If your H-bridge and the Arduino are running from the same +5V supply, then you can switch either the high side or the low side of the H-bridge. You can use either a logic-level P-channel mosfet to switch the high side, or a logic-level N-channel mosfet to switch the low side. The P-channel mosfet needs a pullup resistor between gate and +5V to hold it off while the system is powering up; the N-channel mosfet needs a pulldown resistor to ground for the same reason. In both cases, when the mosfet is off, there is no voltage across the resistor, so no associated current drain.
If your H-bridge uses a different +5V (or higher) power supply from the one powering the Arduino, then you must use high-side switching, with a P-channel mosfet and an NPN BJT or similar to level-shift the mosfet gate drive. The usual level shifting circuit consumes no power when the mosfet is off.
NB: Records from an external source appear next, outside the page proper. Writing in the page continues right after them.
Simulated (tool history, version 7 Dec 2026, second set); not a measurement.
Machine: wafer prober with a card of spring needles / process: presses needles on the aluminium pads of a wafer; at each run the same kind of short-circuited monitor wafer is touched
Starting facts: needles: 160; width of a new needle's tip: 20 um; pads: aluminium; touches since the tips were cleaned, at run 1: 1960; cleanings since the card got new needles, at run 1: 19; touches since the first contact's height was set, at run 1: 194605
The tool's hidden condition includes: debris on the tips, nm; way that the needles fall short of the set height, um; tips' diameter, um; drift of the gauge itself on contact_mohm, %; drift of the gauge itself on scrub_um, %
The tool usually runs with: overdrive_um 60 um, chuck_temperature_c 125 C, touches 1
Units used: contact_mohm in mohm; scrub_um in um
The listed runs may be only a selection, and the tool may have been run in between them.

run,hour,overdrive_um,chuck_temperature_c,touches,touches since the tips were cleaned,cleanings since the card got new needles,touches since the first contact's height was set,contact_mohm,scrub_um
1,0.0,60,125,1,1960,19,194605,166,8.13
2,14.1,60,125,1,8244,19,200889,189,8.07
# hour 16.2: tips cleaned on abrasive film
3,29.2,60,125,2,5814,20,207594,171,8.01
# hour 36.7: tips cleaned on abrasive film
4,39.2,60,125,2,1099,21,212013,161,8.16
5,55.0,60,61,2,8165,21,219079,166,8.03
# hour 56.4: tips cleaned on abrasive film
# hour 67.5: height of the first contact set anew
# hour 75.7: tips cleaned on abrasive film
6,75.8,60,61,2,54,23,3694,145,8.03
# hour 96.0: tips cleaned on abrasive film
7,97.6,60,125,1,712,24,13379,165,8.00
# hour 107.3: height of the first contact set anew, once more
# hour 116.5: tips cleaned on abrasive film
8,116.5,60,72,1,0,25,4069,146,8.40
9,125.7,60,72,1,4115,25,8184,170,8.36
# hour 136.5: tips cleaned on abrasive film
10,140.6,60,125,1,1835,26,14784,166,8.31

I suggest you include 1K resistors between INA, INB and the corresponding Arduino pins, to protect the chips in the event of you getting the sequence wrong.
Here is my suggested operating sequence:
- Low side switching with N-channel mosfet (output pin high to turn mosfet on)
Initialise:
digitalWrite LOW to mosfet control
mosfet control pinMode to OUTPUT
digitalWrite HIGH to INA, INB
INA, INB pinMode to OUTPUT (both will be set HIGH because of the previous command)
Power up:
INA, INB should both already be HIGH
Mosfet control HIGH to enable power to H-bridge
Power down:
INA, INB HIGH
Mosfet control LOW to power down H-bridge
- High side switching, direct connection to P-channel mosfet (output pin low to turn mosfet on)
Initialise:
digitalWrite HIGH to mosfet control
mosfet control pinMode to OUTPUT
DigitalWrite LOW to INA, INB
INA, INB pinMode to OUTPUT
Power up:
INA, INB should already be LOW
Mosfet control LOW
Power down:
INA, INB LOW
Mosfet control HIGH.
- High side switching with level shift: as (2) but reverse mosfet control pin HIGH/LOW.